How to Add Google Calendar to Outlook (And What to Expect)
If you use Google Calendar for personal scheduling and Outlook at work — or just want everything in one place — syncing the two is absolutely doable. But "adding Google Calendar to Outlook" can mean a few different things depending on your version of Outlook, your device, and how much two-way control you actually need. Here's how each method works, and what it gets you.
Why People Want Google Calendar in Outlook
The appeal is simple: switching between two calendar apps to check availability is friction nobody needs. Whether you're managing work meetings in Outlook and personal events in Google Calendar, or you're migrating between platforms, having both visible in a single interface saves time and reduces the risk of double-booking yourself.
The challenge is that Google Calendar and Outlook are built on different systems — Google runs on its own cloud infrastructure, while Outlook connects to Exchange, Microsoft 365, or local data files. Bridging them requires either a shared URL protocol or a direct account connection, each with its own trade-offs.

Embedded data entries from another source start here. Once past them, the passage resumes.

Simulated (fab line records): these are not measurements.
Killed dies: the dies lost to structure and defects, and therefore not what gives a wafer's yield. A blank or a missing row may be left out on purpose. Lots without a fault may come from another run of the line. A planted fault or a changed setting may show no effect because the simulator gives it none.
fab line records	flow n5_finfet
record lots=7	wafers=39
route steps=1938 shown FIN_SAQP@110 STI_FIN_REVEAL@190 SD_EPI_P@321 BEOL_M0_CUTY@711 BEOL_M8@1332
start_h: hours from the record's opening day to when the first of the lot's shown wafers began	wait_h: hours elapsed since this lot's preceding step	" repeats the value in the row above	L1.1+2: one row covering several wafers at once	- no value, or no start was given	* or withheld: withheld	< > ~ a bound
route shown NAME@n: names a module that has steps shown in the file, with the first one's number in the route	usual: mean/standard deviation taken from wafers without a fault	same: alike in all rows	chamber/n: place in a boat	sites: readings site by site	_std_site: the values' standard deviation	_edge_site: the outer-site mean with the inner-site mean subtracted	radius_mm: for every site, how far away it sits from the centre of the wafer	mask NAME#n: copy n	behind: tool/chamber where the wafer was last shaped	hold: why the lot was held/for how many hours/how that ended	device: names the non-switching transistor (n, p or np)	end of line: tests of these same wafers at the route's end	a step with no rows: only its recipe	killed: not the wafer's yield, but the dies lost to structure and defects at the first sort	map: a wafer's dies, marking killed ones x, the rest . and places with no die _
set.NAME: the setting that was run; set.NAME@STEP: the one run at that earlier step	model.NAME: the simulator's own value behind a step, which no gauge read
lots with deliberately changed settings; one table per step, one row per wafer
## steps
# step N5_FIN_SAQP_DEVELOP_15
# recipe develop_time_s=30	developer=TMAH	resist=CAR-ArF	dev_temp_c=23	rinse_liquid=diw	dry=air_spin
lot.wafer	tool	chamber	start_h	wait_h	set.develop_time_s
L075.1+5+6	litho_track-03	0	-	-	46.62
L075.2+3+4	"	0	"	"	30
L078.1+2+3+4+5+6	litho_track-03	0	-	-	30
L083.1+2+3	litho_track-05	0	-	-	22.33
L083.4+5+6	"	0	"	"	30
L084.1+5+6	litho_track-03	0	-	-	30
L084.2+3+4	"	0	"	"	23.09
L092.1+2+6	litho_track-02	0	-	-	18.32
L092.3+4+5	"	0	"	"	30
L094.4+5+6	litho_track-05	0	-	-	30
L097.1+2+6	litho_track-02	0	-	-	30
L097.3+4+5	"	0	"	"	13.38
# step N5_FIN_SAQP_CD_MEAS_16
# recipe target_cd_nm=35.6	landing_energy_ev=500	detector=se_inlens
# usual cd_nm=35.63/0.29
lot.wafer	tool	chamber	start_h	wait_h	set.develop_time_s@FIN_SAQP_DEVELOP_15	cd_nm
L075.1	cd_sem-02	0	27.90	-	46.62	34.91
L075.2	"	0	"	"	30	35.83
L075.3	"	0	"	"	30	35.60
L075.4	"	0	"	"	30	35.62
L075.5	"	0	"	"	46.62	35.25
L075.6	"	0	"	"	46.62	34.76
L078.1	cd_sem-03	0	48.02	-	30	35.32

Method 1: Sync Google Calendar to Outlook Using a Subscription Link (iCal URL)
This is the most widely used method and works across most desktop versions of Outlook.
How it works:
Google Calendar lets you export a read-only subscription link in iCal format (.ics). Outlook can import this link and display your Google Calendar events alongside your Outlook calendar.
Steps (desktop Outlook):
- Open Google Calendar in a browser and go to Settings (the gear icon).
- Click on the calendar you want to share under "My calendars" in the left panel.
- Scroll to "Integrate calendar" and copy the Secret address in iCal format link.
- Open Outlook. Go to File → Account Settings → Account Settings.
- Select the Internet Calendars tab and click New.
- Paste the iCal URL and click Add.
- Name the calendar and confirm. Outlook will sync the events.
What you get: Your Google Calendar events appear in Outlook's calendar view. Events update periodically — typically every few hours — based on Outlook's refresh schedule.
The limitation: This is one-way sync. Events you create in Outlook won't appear in Google Calendar. If you need to edit a Google Calendar event, you'll still need to do that in Google Calendar directly.
Method 2: Add Your Google Account Directly to Outlook
Newer versions of Outlook for Microsoft 365 and the new Outlook for Windows support adding a Google account as a connected account, which can sync both email and calendar.
How it works:
- In Outlook, go to File → Add Account (or Settings → Add Account in the new Outlook).
- Enter your Gmail address.
- Follow the prompts to sign in with Google and grant Outlook the necessary permissions.
- Once connected, Google Calendar should appear as a separate calendar in your calendar view.
This method offers closer to two-way functionality — depending on your Outlook version and configuration, you may be able to view and interact with Google Calendar events without leaving Outlook.
The caveat: Behavior varies noticeably across Outlook versions. Outlook 2016, 2019, classic Outlook for Microsoft 365, and the new Outlook for Windows handle Google account connections differently. Some versions provide full calendar sync; others offer limited read access.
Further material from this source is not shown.